Wednesday 08th April 01:45

"Taxing Your Patience"

MTL Newsletter January 20th 2013

Hi everyone,

In the UK, the end of January always marks the deadline for filing your self-assessment tax form. Even though I receive a letter just after the tax year ends in April, suggesting I do this at once, I still find myself at the end of January with this task undone.

And I'm not alone. According to tax office sources, some 4,032,096 people are in the same boat, having left their own online tax returns to the last minute.

So, why do I and 4 million others let things slide when most of us could get the job done and off of our to-do list well before the deadline?

I think there are 3 reasons, each of which could apply equally to other kinds of procrastination.

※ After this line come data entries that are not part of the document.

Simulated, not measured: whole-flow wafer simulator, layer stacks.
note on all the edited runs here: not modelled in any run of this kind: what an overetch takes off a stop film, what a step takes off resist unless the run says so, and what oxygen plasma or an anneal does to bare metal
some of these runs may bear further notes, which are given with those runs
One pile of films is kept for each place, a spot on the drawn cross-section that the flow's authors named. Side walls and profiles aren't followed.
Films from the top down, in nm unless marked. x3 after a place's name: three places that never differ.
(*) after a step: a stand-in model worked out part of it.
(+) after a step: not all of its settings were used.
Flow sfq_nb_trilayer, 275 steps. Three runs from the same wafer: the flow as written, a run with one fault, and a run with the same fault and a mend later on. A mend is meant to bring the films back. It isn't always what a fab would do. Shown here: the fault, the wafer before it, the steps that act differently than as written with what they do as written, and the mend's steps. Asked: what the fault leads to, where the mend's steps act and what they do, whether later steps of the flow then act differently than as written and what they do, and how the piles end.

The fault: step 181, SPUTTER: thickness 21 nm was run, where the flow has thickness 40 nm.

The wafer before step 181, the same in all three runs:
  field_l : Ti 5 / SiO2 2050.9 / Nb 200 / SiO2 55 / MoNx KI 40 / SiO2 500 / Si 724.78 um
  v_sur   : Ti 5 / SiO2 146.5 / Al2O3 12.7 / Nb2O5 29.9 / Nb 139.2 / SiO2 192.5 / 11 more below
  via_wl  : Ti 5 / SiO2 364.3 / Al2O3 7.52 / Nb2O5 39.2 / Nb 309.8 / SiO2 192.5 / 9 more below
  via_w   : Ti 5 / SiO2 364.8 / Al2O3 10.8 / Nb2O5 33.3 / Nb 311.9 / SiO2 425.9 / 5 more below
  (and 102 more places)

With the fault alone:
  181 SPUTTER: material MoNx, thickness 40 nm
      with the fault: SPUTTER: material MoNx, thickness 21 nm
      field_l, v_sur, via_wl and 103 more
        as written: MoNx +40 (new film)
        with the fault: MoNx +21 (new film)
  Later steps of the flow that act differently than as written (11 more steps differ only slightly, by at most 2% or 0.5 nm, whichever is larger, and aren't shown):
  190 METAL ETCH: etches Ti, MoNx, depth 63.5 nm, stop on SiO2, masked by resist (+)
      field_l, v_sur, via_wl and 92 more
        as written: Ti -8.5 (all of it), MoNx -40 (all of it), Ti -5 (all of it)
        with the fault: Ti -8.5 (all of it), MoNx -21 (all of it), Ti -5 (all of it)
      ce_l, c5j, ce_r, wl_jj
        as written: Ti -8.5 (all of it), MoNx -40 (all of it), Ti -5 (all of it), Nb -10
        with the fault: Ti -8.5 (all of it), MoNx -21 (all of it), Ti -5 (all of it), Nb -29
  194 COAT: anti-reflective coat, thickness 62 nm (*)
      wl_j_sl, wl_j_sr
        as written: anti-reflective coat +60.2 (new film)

The first is, lack of motivation. Most of us don't fill in the form because we don't have to. It's only the impending penalty of late completion - a 100 fine - that makes us do it when the deadline looms, proving that nothing works better to motivate us than the prospect of pain and the loss of money.

The second reason is because most of us believe that the task is an unpleasant one. Tax returns just don't seem like a fun way to pass the time, even though when we eventually get round to it, the process is fairly innocuous and even rather satisfying.

The third reason is the reason that hurts most. It's because I just don't practise the Nike slogan, "Just Do It", even though I've given this advice to so many others, usually with my own variation of "Do It Now!". Somehow or other, whenever I know I should do it when that first reminder arrives and at every subsequent reminder, I'm always able to find something else that I think is more important. And the reason I don't "do it now" is because I don't have a system that makes me.

Maybe these 3 reasons hold the clue to solving procrastination in other areas of our lives too. That bit of DIY might get done if it's going to hurt me not to do it, if it's going to be fun, and if I created a system of doing it now.

By the time you read this, I'm sure I will have completed my tax return. In a couple of months, I'll be receiving a reminder to fill in a new one. Will I act promptly and efficiently as I know I should? Or will you be reading this all over again this time next year? Somehow, I think I already know the answer.